As an aside, Hawass does not include it in his 2007 publication, but on his website he has a page devoted to the Osiris Shaft in which he describes an unusual tunnel found in Level 3:

One interesting feature of the Osiris Shaft is a narrow tunnel that extends from the northwest corner of the lowest level. This tunnel is only large enough to admit a young child at its entrance, and further along, it becomes filled with mud. In 1999, I sent a boy into the tunnel to explore it. He was able to go only 5 meters before it became too narrow for even his slight frame…

The web page includes this photo of the young boy exploring the tunnel. Whatever reason the original workmen had for excavating this tunnel, they abruptly ceased their work on it after about 16.5 feet. It would appear to follow the course of a natural fissure, but robotic exploration and endoscopic cameras were unable to learn anything substantial about the course the natural fissure took. This failed side tunnel, then, represents the only “passage” within the entire complex of the Osiris Shaft, which represents an otherwise sealed and self-contained environment. Contrary to New Age and fringe notions, there are no vast networks of secret passageways intersecting with the Osiris Shaft.

Interpretation of Osiris Shaft

From the archaeological evidence the Osiris Shaft seems to date originally from the Old Kingdom and specifically to Dynasty 6 (2355-2195 BCE). As was established during the excavation certain parts of the complex were expanded and/or repurposed for intrusive burials in the Late Period, specifically in Dynasty 26 (Saite Period, 664-525 BCE). Intrusive burial was an extremely common phenomenon throughout the 3,100 years of pharaonic Egypt, and tombs of any sort from earlier ages were basically ready-made for the purpose. Intrusive burials were especially common in the countless tombs of the sprawling Memphite necropolis during the Late Period and subsequent periods.

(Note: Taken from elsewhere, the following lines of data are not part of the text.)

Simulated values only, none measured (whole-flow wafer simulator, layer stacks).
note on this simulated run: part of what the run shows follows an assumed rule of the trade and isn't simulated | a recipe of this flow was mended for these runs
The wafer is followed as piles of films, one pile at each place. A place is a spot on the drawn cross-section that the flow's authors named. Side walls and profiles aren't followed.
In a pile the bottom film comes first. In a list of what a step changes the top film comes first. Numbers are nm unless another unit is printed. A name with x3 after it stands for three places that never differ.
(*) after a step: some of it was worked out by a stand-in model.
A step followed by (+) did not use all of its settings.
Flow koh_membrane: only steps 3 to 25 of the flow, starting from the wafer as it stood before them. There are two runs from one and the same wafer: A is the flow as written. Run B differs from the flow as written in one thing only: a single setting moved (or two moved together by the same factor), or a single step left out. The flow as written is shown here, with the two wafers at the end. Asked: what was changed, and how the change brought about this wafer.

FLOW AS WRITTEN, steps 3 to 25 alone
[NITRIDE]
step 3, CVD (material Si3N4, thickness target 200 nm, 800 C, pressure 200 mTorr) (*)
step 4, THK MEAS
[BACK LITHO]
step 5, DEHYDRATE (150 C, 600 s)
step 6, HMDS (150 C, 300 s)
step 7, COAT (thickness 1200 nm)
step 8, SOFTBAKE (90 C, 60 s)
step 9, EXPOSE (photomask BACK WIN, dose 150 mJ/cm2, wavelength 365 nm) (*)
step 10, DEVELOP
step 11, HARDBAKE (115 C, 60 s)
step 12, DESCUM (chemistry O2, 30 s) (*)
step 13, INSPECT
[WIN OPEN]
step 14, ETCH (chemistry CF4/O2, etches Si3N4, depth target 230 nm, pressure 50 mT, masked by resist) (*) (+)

The Osiris Shaft might date to as early as Dynasty 6 but there is no certain evidence for a burial from Dynasty 6. As stated, the sarcophagus found in Level 3, the original and deepest part of the complex, dates to the Late Period. Hawass argues that the Osiris Shaft was a cenotaph for the god Osiris (ibid: 390). I agree with the possibility of this but not necessarily with all of the conclusions Hawass reaches in his essay to support the argument. There is indeed a well-known cenotaph for Osiris in Abydos: the Osireion in the large temple complex of Seti I. Like the Osiris Shaft at Giza, the Osireion at Abydos was a subterranean ritual tomb for Osiris, and the Osireion seems to have been deliberately built so that its lowest area would be constantly flooded. I question whether the groundwater in the Osiris Shaft was, however, a deliberate design feature of this complex at Giza. It certainly might have been but, in my opinion, it’s not definitively understood. The water table at Giza has fluctuated significantly down through time, and for all we know the men who originally cut the Osiris Shaft encountered no water seepage during their work.

Also, it seems to me Hawass draws on perhaps too much later material to form his conclusions about the nature of the Osiris Shaft. The Osireion at Abydos, for example, was built in Dynasty 19, around 1,000 years after the earliest possible period for the Giza tomb. Now, Osiris as a god does not seem to have been prominent until later in the Old Kingdom, and the earliest evidence for any cult for him is during the reign of Djedkare-Isesi in Dynasty 5 (Wilkinson 2003: 120-21). This means a date of Dynasty 6 will work for Hawass’s argument, so that much is in his favor.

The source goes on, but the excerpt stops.